The United Coalition has been able to collaborate with both candidates and voters using pure proportional representation for more than twenty-two consecutive years and it works fine.
http://www.international-parliament.org/ucc.html
“The twilight of the American republic is nigh.” – Don Wills
Well, at least the California Republic anyway!
The California Constitution says that “all voters may vote at a voter-nominated primary election for any candidate for congressional and state elective office without regard to the political party preference disclosed by the candidate or the voter”. The Constitution further provides that a candidate may have their party preference or lack thereof appear on the ballot for a voter-nominated office.
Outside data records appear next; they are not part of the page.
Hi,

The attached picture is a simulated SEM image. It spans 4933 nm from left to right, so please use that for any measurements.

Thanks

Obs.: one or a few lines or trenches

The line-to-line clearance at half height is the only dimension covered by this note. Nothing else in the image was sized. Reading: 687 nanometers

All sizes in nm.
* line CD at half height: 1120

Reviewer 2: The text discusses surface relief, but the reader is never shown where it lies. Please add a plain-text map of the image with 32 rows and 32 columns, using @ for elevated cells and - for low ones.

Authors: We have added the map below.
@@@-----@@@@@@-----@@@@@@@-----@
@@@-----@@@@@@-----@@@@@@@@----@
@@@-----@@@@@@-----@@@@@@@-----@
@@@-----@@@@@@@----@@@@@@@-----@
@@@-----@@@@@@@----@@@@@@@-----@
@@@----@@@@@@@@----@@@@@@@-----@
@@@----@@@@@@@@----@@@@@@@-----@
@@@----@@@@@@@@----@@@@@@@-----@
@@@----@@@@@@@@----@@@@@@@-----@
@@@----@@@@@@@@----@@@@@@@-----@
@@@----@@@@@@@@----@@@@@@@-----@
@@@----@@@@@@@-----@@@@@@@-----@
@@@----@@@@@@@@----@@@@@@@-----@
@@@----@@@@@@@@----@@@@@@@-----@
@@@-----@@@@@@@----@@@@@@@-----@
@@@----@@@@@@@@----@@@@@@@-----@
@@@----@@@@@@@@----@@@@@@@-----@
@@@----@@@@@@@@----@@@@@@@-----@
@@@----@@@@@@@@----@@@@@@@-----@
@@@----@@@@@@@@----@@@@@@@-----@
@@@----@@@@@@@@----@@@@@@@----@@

California statute and practice for the past century makes it clear that a voter’s party preference is what he writes on his affidavit of voter registration. Immediately before the June 2010 primary at which voters adopted Proposition 14, the SOS sent a memo to county election officials emphasizing the distinction between a voter who Declined To State (DTS) their intent and a voter who expressed their intent to affiliate with a nonqualified party.
California made no distinction between a voter who intended to affiliate with the Democratic, Green, or Coffee party. The intent expressed by the voter was aspirational: “If the Democratic/Green/Coffee” party has a primary, I intend to vote in it”. The Democratic or Green party might find itself abandoned by its voters and disqualified from having a primary. The Coffee Party might have gained enough registrants to qualify to have a primary. Or a qualified party might decline to have a primary, as Americans Elect Party chose not to. That California does not tabulate the number of voters who have expressed a preference for some parties, does not mean that they don’t have a preference for those parties. If a ticket-taker does not count the number of persons who entered a theater who had green eyes, does it mean that there are no green-eyed persons in the audience? Of course not.
When a party became non-qualified, its voters continued to have the same intent to affiliate (or party preference). If not, the Peace&Freedom Party might not have requalified after having become non-qualified. There must surely still be registrants who have a preference for the Natural Law Party, and who have not changed their registration since 2006, when there were 22 thousand. As far as anyone else other than the voter their self knows, they intend to vote in a NLP presidential primary in 2020.
The preamble of Proposition 14, expressing legislative intent of the voters in adopting Top 2, said that party affiliations would be converted to party preferences. The preamble also said that SB 6 implemented the constitutional amendment. SB 6 clearly made a distinction between DTS voters, who were converted to No Party Preference (NPP), and voters who had a party affiliation whether Democratic, Green, or Coffee, which was converted to a party preference for the same party.
The preamble of Proposition 14 also said that the intent was to comply with the SCOTUS decision in the Washington Top 2 case. In that case, Washington AG Rob McKenna successfully argued that a party preference on the ballot was personal political speech by the candidate (and protected by the 1st Amendment), and did not indicate support by the political party. On remand, the issue for the District Court was simply to decide whether voters would be confused by a label on the ballot. The district court determined that voters would not, a decision upheld by the 9th Circuit. The SCOTUS declined to re-review the case.
Even if California wanted to restrict a candidate to expressing a preference for a so-called qualified party, it would violate the 1st Amendment. Once California opened its ballot to personal political speech, it can not discriminate. California would be laughed out of court if they argued that they could restrict the expression of views because they are less popular, or would confuse voters by exposing them to unorthodox viewpoints that were not endorsed by the State, or that if candidates could express their true political beliefs it would lead to ballot crowding.
The purpose of Proposition 14 was to extirpate the role of “qualified” parties to nominate candidates and have a state-funded segregated partisan primary. It is absurd to say that the parties are participating in the primary if a candidate happens to prefer the party. That is an activity of the candidate, not of any party. That “qualified” parties may support candidates is unremarkable. Non-qualified parties, and other groups may do the same.
The California Constitution states that the State may not have regard for, (take into account, make distinctions based on, or discriminate on the basis of) the party preference of candidates or voters. If a voter wishes to find a candidate who shares their political beliefs, they could be denied that ability based on State action. If a candidate wishes to express their true political beliefs which they previously expressed on their affidavit of voter registration, (which they signed to certify its correctness and truthfulness, subject to prosecution for perjury), they could be denied that ability, and forced to have a falsehood expressed on the ballot presented to voters.
ANY election *reform* must be super SIMPLE for a majority of the simple minds on each appeals court to understand — esp. 5 of the 9 SCOTUS hacks.